DCCM Flyback Stability

Question: How do I stabilize a DCCM flyback converter with multiple outputs?

Original Question: I have a discontinuous-current mode (DCCM) flyback converter - 12 W. The transformer has one primary, 6 identical outputs and one feedback. I am working on the compensation design - stabilization. It is hard to work out the poles and zeros. Can you recommend any reference papers on this? F. H. 05/31/2001

Answer: Since the inductor in the discontinuous-current mode is simply a current source, the dominate pole in the power stage is just the break point of the output capacitor and load resistor equivalents. This means your maximum phase shift is 90 degrees and the system is stable all by itself. ESR in the output capacitors add a zero and actually improve the phase shift. Since you have multiple outputs you probably want to reflect the output capacitors and load through the transformer to the input or to a single output if you want to look at the gory details of combined capacitors and load. To keep noise from being a problem I usually limit the gain in the feedback amplifier and use a high frequency capacitor to roll it off so noise and surprises at high frequency are not a problem. Just adjust things to go through unity gain about 1/10 the frequency and make sure the gain does not come back up at higher frequency. These flybacks are so stable that usually they are stable if you do nothing. The only thing that make them go unstable is adding a complex feedback with little understanding of what you are doing.(This is not true of flybacks operating in the continuous-current mode, the right-half-plane zero in these make closing the loop a challenge.)

If you only buy one book for your professional library, I recommend Erickson/Maksimovic "Fundamentals of Power Electronics" 2nd edition. This will give you the fine details to close the loop with a solid knowledge of what you are doing and will impress your boss or anyone who does a review of your design.

Also, you can crank out a fully stabilized design for this circuit in a few minutes using Ridley Engineering's Power 4-5-6. (Disclaimer: Ridley Engineering has been a sponsor of my website.)

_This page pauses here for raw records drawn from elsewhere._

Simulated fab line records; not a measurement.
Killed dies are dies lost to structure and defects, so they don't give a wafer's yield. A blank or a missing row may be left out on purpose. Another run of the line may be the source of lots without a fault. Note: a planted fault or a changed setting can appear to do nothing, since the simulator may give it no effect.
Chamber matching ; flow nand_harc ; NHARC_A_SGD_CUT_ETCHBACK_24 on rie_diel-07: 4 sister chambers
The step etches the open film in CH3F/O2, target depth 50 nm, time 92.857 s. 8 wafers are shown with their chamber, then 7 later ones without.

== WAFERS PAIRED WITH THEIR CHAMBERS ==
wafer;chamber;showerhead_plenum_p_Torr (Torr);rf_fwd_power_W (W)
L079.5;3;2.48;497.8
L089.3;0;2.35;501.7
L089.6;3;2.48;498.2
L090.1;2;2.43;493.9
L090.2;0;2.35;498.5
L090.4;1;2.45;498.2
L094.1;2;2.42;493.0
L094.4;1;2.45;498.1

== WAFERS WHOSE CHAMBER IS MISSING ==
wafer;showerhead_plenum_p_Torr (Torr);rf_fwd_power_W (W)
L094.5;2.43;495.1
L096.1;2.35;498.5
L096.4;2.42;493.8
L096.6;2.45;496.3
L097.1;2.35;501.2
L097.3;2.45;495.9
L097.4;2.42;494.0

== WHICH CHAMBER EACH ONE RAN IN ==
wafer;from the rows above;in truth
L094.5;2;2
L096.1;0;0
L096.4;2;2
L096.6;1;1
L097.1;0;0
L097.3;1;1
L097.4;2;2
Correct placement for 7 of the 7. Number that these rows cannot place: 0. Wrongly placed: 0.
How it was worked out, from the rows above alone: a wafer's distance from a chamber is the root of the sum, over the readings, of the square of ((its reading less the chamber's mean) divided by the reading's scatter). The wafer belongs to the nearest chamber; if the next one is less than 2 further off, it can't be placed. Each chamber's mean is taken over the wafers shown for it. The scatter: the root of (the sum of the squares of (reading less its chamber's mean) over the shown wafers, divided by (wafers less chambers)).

Follow-up Question: Thank you for your immediate reply. I have already ordered a copy of the book you recommended. To calculate the poles and zeros, multiple output capacitors and loads can be reflected to input or a single output. Question: Are the poles and the zeros calculated based on the total equivalent C and R? It seems that the calculated pole/zero (reflected to the input) is different from those reflected to one of the outputs, which one is to be used? F. H. 06/04/2001

Answer: When you reflect the poles and zeroes, the amplitudes change proportional to the turns ratio squared, but the break points remain the same. I always reflect them to the primary, since it makes the Middlebrook Criteria, used to determine interaction with the input filter, easier to apply. After the reflection, you have a bunch of parallel filters and you need to solve for this. If they all have the same break frequency this makes it easy to approximate the results, so I usually select capacitors and other filter elements to make the break points fairly close.